Wednesday, December 20, 2023

 

This is a continuation of a previous articles on IaC shortcomings and resolutions. The case study in this example refers to the use of alias which are different from keys and names used in the resource definition using the IaC modules. Aliases are friendly names in place of the actual names used for the resources which are usually multi-part and have a predefined format with prefixes and/or suffixes. 

While the names must be unique, conform to patterns and conventions, appear within a certain limit for maximum characters and must belong to a namespace or scope,  aliases are less restrictive and usually short form for the names. These aliases are very helpful to use repeatedly in definitions, scripts and languages and serve the purpose in runtime, operating systems and cloud resources.

An alias is only valid in the plane that is defined in and not in the layers above or below. For example, an alias used in the SQL statements for the purposes of referring to existing database objects is only valid in the database and is saved in the master catalog. It does not hold any meaning in the cloud resources. Specifically, cloud resources might also make use of their own aliases and it is convenient to have the same value within different layers but they hold significance only in their specific layer.

Some aliases are used as labels as well but a label is just that and has no backing property, storage or target resources. These labels are also interchangeable without any impact to functionality and might serve additional analytical usages such as for billing. One such example is the Microsoft Entra Admin alias where the actual value used for securing the resource is passed in as an entity id to the aad_object_id attribute and is independent of the alias. The usage of the id and alias in the same resource definition is quite popular because one is used for display purposes and the other is used for the backend processing and referencing purposes.
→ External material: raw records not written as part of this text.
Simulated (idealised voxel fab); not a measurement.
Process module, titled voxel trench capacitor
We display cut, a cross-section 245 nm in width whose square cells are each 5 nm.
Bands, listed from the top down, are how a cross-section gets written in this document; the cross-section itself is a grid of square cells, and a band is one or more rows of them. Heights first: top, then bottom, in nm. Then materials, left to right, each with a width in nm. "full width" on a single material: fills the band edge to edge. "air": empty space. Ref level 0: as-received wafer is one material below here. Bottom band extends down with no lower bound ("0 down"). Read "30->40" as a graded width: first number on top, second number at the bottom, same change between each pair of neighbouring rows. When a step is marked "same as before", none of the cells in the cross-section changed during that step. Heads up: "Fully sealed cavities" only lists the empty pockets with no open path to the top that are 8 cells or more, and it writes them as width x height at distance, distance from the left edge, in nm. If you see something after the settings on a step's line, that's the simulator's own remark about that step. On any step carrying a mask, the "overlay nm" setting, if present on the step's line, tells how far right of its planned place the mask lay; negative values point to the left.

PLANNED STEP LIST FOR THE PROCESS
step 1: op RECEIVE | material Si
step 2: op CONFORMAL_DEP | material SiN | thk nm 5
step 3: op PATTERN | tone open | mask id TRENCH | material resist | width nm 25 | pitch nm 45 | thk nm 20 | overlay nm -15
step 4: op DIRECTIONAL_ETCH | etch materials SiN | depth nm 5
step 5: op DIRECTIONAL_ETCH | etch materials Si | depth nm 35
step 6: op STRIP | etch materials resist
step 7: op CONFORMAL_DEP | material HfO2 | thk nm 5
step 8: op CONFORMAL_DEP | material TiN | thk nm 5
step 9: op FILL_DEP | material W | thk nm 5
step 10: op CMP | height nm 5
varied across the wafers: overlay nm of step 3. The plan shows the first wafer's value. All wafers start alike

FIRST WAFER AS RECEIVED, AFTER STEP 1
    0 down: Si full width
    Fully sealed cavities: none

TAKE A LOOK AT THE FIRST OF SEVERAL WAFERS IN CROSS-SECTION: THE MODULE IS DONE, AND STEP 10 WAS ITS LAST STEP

Associations can also be referred to with alias such as key vault keys but it is important not to over engineer the alias with the same rigor as for names. Whenever we draw a list, whether it is for names or aliases, we tend to codify additional metadata inlined into them by using prefixes and suffixes but it is incorrect in the case of aliases.

When the associations are to logins and identities, they will automatically gain usage in the resources. It is not necessary to add role assignments and all users will use this credential whenever they are anonymously accessing resources across the wire. To pass through their respective credentials, they must ask the resource to do so by virtue of the properties allowed in their definitions or settings.